The impact of acid rock drainage on surface-water and groundwater contamination is considered to be a primary environmental concern for many hardrock mining sites in the US. At the same time, cost-effective treatment of mining-impacted waters to levels protective of human health and the environment is a critical issue for mitigating the risk associated with hardrock mining sites.
At the University of Arizona, Drs. Mark Brusseau and Jim Field are investigating the key physical and biogeochemical processes that control migration and attenuation of mine-drainage contaminants in groundwater and are developing and testing innovative methods for characterization and remediation of contaminated groundwater at hardrock mining sites.
This project will advance the state of the science regarding the transport and attenuation of metalloids in the subsurface, and their remediation. It will produce knowledge and methods that can provide better site-specific information, which can be used to improve risk assessments, enhance selection and design of remediation actions, and to support decision-making concerning long-term site management and closure. It is anticipated that the application of project outcomes will produce significant cost savings for the clean-up of the nation’s inventory of mine waste sites.

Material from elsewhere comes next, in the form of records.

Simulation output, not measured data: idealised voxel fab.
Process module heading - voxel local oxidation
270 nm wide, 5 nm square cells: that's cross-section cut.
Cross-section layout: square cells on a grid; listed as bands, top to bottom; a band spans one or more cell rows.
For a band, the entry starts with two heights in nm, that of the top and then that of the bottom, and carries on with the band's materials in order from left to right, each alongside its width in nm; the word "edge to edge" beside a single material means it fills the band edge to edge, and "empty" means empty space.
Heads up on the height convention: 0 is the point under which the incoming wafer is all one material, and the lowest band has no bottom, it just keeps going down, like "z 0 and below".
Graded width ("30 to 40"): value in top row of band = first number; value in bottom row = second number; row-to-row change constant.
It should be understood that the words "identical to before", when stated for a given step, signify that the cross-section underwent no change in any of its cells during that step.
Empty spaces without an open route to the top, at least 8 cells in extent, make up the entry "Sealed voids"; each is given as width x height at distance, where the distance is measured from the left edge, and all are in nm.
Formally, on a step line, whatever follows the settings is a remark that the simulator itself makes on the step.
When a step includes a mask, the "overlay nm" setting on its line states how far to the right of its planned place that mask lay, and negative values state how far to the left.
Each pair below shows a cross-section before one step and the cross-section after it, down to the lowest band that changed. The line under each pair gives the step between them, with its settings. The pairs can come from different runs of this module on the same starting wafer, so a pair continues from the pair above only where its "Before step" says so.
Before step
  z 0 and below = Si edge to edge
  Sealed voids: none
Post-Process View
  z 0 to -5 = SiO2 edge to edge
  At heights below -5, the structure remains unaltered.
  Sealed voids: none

Aim 1: Determine the primary biogeochemical processes controlling attenuation and sequestration under natural and biostimulated conditions for the MV test site and how these compare to other sites.
Aim 2: Examine the formation and dynamic behavior of reactive micro-zones that control attenuation and sequestration at the source-groundwater interface.
Aim 3: Determine the long-term effectiveness and potential adverse impacts of in-situ biosequestration for groundwater remediation through a collaborative research translation field project.